Introduction to the Directory of Sources on Irish Women’s History, 1999.

Background to the Survey

The Women’s History Project was set up in September 1997 to meet three objectives:

  1. To survey and record sources relevant to the history of women in Ireland
  2. To list these sources and to make the list available to the public
  3. To publish historical documents relating to the history of women in Ireland

In order to survey existing records two strategies were followed: the construction of a questionnaire which could be completed by keepers of papers, and the organisation of visits to various repositories. We needed some way of ascertaining from existing repositories just what material was available and how best it might be entered onto our database. The questionnaire was an attempt to provide us with that information. We used as a model a questionnaire that had been devised in America in the mid-1970s as part of the Women’s History Sources, undertaken by the Social Welfare History Archives at the University of Minnesota. We adapted this questionnaire for our own needs. We sought specific information about the repository, such as opening hours, facilities, etc. We requested relatively detailed information about the collection/collections, as they related to women, held by a particular repository. Once questionnaires were returned follow up visits were made by staff on the Project and material entered onto a database.

People are not generally used to thinking about or locating sources relating to women. Often material is discarded because it is thought to be useless. The criteria for inclusion in this survey were very broad. We were interested in finding material on women of all classes and in all time periods, contemporary material is listed as well as older material. We also attempted to include sources in the Irish language. (Unfortunately due to the database programme we were using we were unable to insert ‘fadas’ in Irish language material).
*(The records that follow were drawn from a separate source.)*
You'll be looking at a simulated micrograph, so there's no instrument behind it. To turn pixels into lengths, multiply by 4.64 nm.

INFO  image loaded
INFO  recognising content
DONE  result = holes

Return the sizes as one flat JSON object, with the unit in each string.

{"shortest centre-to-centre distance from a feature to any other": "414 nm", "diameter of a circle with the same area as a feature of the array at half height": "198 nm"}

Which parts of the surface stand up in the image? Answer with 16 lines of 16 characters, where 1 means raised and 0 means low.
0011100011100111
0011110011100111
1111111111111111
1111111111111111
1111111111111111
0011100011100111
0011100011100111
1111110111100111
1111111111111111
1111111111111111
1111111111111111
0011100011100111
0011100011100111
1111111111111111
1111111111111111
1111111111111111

The main criteria for inclusion were that the collections contained material about women’s lives and roles. We used the following categories as a way of ascertaining where material relating to women might be found in particular archives or repositories:

  • collections of individual women
  • records of women’s organisations
  • religious/ecclesiastical records
  • records of an organisation, institution or movement in which women played a significant but not exclusive part
  • records of an organisation, institution, or movement that significantly influenced women’s lives
  • papers of a family (in which there are papers of female members)
  • collections with ‘hidden’ women.

It was this last category which we hoped would prove particularly fruitful, as it did. These were collections that contained significant or extensive material about women but whose title or main emphasis did not indicate the presence of such material. We concentrated our energy on listing manuscript or typescript material. Originally we did not expect to list published documents, however, in some repositories we came across rare copies of pamphlets that dealt with issues relating to women. We believed that it was important to bring these documents to the attention of researchers.

Once the survey was finished and the first editing process completed copies of the database entries were returned to the repositories. This was done to ensure that librarians and keepers of papers were happy with the entries made and to ensure that the information was as accurate as possible. The sheer size of some of the material returned for verification made it difficult, and in some cases impossible, for each entry to be checked individually for accuracy. However, we believe that given the limitations of time imposed on the Project, the entries are as accurate as they can be.

Limitations of the Survey

In some cases database entries were made for material held by repositories but for a number of reasons the material is not open to researchers and therefore the repository does not appear in this Directory. Often the material was not catalogued and staff are unavailable to handle research enquiries.

Where such repositories are listed the extent of the information placed in the database was very much dependent on whether a guide, list or catalogue was available within the repository for the material being entered. We used the lists provided to us by librarians and curators. Many of these lists were held on computer and are not accessible to the public. Some lists are published and we have provided details of those publications where applicable. Where no lists were available staff of the Women’s History Project constructed an outline list of the relevant material.

In all repositories, and in particular large repositories such as the National Library of Ireland and the National Archives in Dublin, we called up some material to ascertain the extent to which a particular collections related to women. This was done especially in instances were it was unclear whether women formed a part of the collection. However, given the time constraints placed on our work, not every document or collection listed in this Directory was called up and read.

Our national repositories, such as the National Library of Ireland and the National Archives, the Public Record Office of Northern Ireland and others, have extensive collections of material. From these larger repositories only a sample of the material relating to women was investigated and listed. It would have taken years and an enormous staff to go through every collection and every document in these repositories. However, we hope that the examples we have given will provide an indication of the richness of the holdings of these larger institutions for women’s history. We also wanted to extract information from the more obscure collections of those collections that are not normally quarried for material relating to women. We would urge researchers to use the catalogues of these major repositories to uncover other material relevant to women and to keep in mind that catalogues are constantly being updated and new collections donated to repositories.

There are variations in the quality and extent of the descriptions in this Directory. A diverse range of repositories was visited during this survey. There is a great variety in the way material is listed in these different repositories. Professional archivists have particular ways in which they list and categorise documents and collections. In many of the private repositories the archivist is often a volunteer and the listing can be more individualistic. There is no consistency in the way material is listed between institutions and that inconsistency is reflected in this Directory.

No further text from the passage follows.